As the mercury flirted with 100 degrees Fahrenheit and the humidity approached 100 percent during our July visit to Hanoi, we strolled past the long, snaking line of domestic tourists waiting to view Ho Chi Minh’s embalmed body in his tomb. Instead, we bypassed his former palace and explored the stilt house where he used to live. Just as the heat was about to knock us down for the count, we found a place selling coconut popsicles, served by a man behind a napkin dispenser that proclaimed, “Work is glory. Happiness to everybody.”
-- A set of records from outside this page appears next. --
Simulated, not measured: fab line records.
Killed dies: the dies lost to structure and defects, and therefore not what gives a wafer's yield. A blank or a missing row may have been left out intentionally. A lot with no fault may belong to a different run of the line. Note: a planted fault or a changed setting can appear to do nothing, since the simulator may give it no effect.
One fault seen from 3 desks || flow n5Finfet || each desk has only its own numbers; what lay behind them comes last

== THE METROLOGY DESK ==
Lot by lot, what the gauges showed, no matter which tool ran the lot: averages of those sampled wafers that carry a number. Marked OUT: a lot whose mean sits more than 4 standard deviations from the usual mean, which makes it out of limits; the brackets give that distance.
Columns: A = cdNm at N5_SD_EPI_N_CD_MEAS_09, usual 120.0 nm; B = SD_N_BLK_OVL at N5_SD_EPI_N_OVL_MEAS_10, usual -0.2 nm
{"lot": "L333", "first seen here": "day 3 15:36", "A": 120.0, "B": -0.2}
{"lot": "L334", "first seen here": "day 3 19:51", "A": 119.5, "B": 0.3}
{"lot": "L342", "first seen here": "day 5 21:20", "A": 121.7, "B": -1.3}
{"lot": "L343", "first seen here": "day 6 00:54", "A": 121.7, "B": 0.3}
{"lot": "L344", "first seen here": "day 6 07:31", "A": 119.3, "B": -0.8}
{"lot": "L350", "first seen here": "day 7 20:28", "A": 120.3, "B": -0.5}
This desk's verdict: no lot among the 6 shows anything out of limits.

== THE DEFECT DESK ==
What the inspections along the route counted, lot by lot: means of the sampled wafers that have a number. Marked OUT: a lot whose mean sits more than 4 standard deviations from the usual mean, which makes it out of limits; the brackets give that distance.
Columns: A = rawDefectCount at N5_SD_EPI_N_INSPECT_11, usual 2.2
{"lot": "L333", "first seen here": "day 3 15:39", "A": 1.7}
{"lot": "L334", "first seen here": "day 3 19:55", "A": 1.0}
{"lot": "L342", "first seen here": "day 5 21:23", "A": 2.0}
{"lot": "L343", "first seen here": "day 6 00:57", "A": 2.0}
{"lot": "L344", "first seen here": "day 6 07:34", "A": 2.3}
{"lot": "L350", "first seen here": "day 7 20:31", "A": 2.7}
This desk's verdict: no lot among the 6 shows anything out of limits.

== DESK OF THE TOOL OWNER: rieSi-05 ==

While Ho Chi Minh City — still referred to by many as Saigon — is the commercial hub of Vietnam, the capital, Hanoi, is much better at seducing visitors. When I first visited in the late 1990s, bicycles still outnumbered motorbikes; even with today’s increased traffic, it’s built on a more human scale and is much better suited to strolling.
I returned to Hanoi with my wife and daughter, the 11-year-old seeing the chaos of Asia for the first time. For her, the arrival may have been the highlight: We departed Hue on the overnight train, taking three of the four bunks in one compartment on the first-class Livitrans car. My daughter was giddy with excitement to be sleeping on a bunk bed on a moving train. The teenage Vietnamese girl who was the fourth passenger in the compartment didn’t seem so thrilled. She spent all her waking hours talking and texting on her cellphone, perhaps complaining about being stuck with three foreigners.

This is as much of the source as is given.